Chopped Rules!

I love the Food Network show Chopped. It’s calming. It is a competition show, but there are no hosts or contestants who yell or sound like wrestling announcers. (I’m looking at you, Guy Fieri.) They don’t even provide recipes. (That’s okay with me since I hardly ever have to make dinner with pork bung, stinging nettles, and green bean ice pops.) I do pick up a few tips: When they say “lacks seasoning,” they mean salt. (This is something my husband doesn’t understand.) You can glaze turkey with tangerine juice. (I used orange juice.) You can’t plate the way a normal person does. It has to be piled up like food Jenga. But I digress.)

There are everyday rules that apply to the show…well, every day. If you get blood on your plate, the judges won’t eat it (unless blood is one of the basket ingredients, which is not altogether impossible). Honor the ingredients (no, I’m not sure what that means either—bow to them, maybe?).

But beyond the official rules, there are “rules” that ought to be Rules. These are the things that a contestant should absolutely not do.

Don’t try to make risotto or polenta. Most of the time there’s not enough time (the rest of the time, there’s too much). If there’s not enough time, risotto will come out so al dente that the dente means tooth of the chipped variety. If there’s not enough time for polenta, you’ll have grits. Also, they both require a lot of attention—adding liquid and stirring—so if you want to make anything else (you do), it won’t come out right either.

Don’t try to make panna cotta. There just isn’t enough time for it to set up, even in the blast chiller. You might as well just put some strawberries in and say you’re serving cold fruit soup for dessert. Cold fruit soup is a thing and a yummy one at that.

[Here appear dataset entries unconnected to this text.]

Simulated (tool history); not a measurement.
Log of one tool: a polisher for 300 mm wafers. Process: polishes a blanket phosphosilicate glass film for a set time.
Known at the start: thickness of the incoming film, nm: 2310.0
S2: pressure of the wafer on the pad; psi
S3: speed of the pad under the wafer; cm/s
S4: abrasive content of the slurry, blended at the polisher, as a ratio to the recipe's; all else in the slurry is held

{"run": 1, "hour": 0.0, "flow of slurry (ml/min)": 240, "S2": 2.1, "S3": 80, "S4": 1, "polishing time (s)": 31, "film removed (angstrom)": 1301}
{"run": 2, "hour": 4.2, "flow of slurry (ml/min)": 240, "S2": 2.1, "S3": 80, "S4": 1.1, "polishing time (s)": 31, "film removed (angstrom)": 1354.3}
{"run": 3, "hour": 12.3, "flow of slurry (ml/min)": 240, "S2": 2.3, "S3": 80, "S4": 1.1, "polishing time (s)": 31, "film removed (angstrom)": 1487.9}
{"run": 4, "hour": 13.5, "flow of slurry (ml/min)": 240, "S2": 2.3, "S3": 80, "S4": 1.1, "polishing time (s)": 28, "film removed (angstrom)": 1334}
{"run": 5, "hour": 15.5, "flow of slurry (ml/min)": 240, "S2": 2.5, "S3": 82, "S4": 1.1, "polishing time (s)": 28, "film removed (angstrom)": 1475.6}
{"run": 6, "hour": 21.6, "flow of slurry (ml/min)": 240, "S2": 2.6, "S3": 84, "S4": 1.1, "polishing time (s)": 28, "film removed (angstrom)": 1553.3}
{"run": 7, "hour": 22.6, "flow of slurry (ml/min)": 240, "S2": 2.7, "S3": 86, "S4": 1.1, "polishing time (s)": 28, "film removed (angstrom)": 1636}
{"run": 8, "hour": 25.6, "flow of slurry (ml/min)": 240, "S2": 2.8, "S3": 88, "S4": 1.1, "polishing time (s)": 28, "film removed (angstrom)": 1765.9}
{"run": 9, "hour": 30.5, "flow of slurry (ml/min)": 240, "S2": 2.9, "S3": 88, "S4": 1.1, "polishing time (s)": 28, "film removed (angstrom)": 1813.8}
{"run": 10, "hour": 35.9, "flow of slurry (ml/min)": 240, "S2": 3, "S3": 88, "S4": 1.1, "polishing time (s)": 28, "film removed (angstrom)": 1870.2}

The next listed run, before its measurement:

Don’t use truffle oil. You may be tempted. After all, truffles are a high-end ingredient. But truffle oil overwhelms anything it touches. (Another common trap is using extracts. Almond. Amaretto. Anise. Rose water (which will make your dish smell and taste like soap). You should probably take the hint when you learn that rose water is used for make-your-own lip gloss (if you’re into that kind of thing). But I digress some more.)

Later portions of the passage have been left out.